'Marge Mess' put on already full lineup card Reds owner just adds to problems facing baseball

December 01, 1992|By Marty Noble | Marty Noble,Newsday

A woman who counts among her possessions a swastik armband and the Cincinnati Reds today was scheduled to turn Major League Baseball away from a myriad of pressing business problems to a situation as troublesome and unbecoming as any on the game's growing list of woes.

With no commissioner in office, no joint drug policy in effect, no network TV contract for beyond next season, no assurance that games will be played in April and the prospect of a congressional hearing about its antitrust status, Major League Baseball today was to deal with Marge Schott and allegations of racism and discrimination against her.

"The Marge Mess," as one baseball executive called it yesterday, was to be the sole topic of discussion when the major-league Executive Council met by conference telephone call.

The eight-member body that has governed baseball since Labor Day in the absence of a commissioner could act immediately to censure, fine or even suspend Schott, exercising the "best interests of baseball" powers provided a commissioner in the Major League Agreement.

If nothing else, the council will initiate an investigation into the behavior and attitude of a troubled owner who yesterday denied some charges against her.

Several baseball executives expected substantially more action, particularly now that political activists and civil rights leaders -- among them the Rev. Jesse Jackson, the Rev. Al Sharpton and NAACP Executive Director Benjamin Hooks -- have involved themselves.

Yesterday, the Los Angeles Times quoted an unnamed club owner and Executive Council member as saying, "If an investigation proves her statements are accurate, she will probably be asked to resign [next week] for the good of the game and herself. I hope she does. If [she does] not, I suspect she will be suspended for life. The situation has become too destructive to baseball."

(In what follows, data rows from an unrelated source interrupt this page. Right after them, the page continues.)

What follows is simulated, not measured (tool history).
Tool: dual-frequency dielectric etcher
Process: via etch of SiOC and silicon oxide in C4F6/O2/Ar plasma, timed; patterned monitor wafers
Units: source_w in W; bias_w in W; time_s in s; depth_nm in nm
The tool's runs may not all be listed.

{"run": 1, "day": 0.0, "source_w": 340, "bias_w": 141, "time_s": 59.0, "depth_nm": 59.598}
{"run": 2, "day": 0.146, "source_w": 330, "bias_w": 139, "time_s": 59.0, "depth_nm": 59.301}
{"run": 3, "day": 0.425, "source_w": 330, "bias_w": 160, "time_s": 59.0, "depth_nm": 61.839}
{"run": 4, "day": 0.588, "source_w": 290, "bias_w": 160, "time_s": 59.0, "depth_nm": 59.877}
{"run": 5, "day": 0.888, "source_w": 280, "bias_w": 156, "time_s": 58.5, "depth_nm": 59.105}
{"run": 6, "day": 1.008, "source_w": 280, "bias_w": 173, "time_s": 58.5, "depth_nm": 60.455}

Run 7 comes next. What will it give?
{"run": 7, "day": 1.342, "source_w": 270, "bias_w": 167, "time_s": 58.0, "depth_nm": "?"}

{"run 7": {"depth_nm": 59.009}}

Racist and anti-Semitic remarks have been attributed to Schott in recent weeks. Former Reds employees charged Schott had made racist references and kept a swastika armband in her home in depositions taken for a wrongful-firing suit last December. In subsequent newspaper accounts, she did not deny owning a swastika and did not fully deny having used racist language.

More recently, Sharon Jones, a former employee of the Oakland Athletics, said she heard Schott say during a conference call with other owners that she would rather have a "trained monkey" working for her than another black.

"Whenever the alleged conversation took place, I did not make the comments Ms. Jones has attributed to me," Schott said in a statement. "I would not make such comments ... I do not remember anyone making those comments during the conference call, nor do my secretary or other owners I have spoken with."

The club owners are scheduled to meet in Louisville next week as part of the regularly scheduled winter meetings. Monday had been set aside for discussion and possible vote on the issue of whether to re-open the collective-bargaining agreement with the players' union. The regular owners meetings are now scheduled to follow next Tuesday and Wednesday.

What specific courses of action might be taken against Schott were merely speculated yesterday. There was uncertainty among baseball executives as well as reluctance to speak about the developments of the last 10 days as they involved Schott.

There were indications from baseball executives that the very topic of Schott's alleged transgressions was not to be discussed publicly by the baseball hierarchy for fear that Schott would try to avert punishment via litigation and that comments could be used to support her case.

Many baseball executives have become increasingly reluctant to discuss sensitive matters -- the proposed and defeated sale of the Giants, for one -- in recent weeks because of the impending antitrust hearings.

At least one executive, deputy commissioner Steve Greenberg, spoke, saying comments attributed to Schott are so "off the wall that, rather than paint baseball as wrong, they stand out in stark contrast in a broader spectrum. Whatever attitude was expressed in Cincinnati represents a counterpoint for what baseball has done."